Evelyn ‘Champagne’ King – Shame

4th November 2022 · Uncategorised

When it comes to the best disco song of all time, I Feel Love is surely in a class of its own. But if we exclude Moroder’s masterpiece, then Evelyn ‘Champagne’ King’s song Shame is well worth a shout.

I’m talking about the six-and-a-half minute 12-inch version, which interrupted my sneering disdain for disco when it appeared at the height of punk in 1977.

The song has a momentum all of its own, with the rolling bass intro, the drums, the handclaps, the piano roll, the distant wah-wah guitar… and then the squeal of Sam Peake’s sax.

Everything is in exactly the right place in Al Garrison and David Todd’s precision production. It’s a full minute before the 17-year-old King comes in: “Burning, you keep my whole body yearning…”

It wasn’t a big hit here, just creeping into the singles chart at no.39 in May 1978, but it reached the Top Ten in America where disco fever was at a higher temperature.

King came from a musical family in Philadelphia but she owes her career to a slice of spectacular good fortune.

She was discovered while working as an office cleaner in a Philly record company when she was overheard singing in the washroom by a local record producer called Theodore T. Life.

Apparently he was in the corridor outside when he overheard King – then aged only 14, and filling in for her sister at work that day – singing Sam Cooke’s A Change Is Gonna Come.

He was so struck by her talent that he tried to persuade Philly soul legends Gamble and Huff to sign her up. They passed, and King wanted to carry on with her education.

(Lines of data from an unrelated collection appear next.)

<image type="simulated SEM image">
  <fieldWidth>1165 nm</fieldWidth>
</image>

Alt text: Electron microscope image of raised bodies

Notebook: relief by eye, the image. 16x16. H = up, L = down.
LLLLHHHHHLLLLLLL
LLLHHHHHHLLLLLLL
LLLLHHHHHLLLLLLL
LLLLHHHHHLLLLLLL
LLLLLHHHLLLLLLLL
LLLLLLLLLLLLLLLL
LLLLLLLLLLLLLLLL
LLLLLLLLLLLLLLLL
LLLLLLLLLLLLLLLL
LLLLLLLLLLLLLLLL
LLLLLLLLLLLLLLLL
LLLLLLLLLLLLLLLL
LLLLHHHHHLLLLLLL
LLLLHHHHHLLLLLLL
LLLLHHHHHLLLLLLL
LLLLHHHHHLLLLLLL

Undaunted, Life recorded some demos with King and, after they lay on a desk unheard in an office at RCA Records for more than a year, he ended up getting a deal for his protegee.

Shame came from her debut album Smooth Talk, released in 1977 and was a sleeper hit, taking six months to make the move from disco clubs to the pop charts. King went on to have several hits, of which the biggest was Love Come Down in 1982.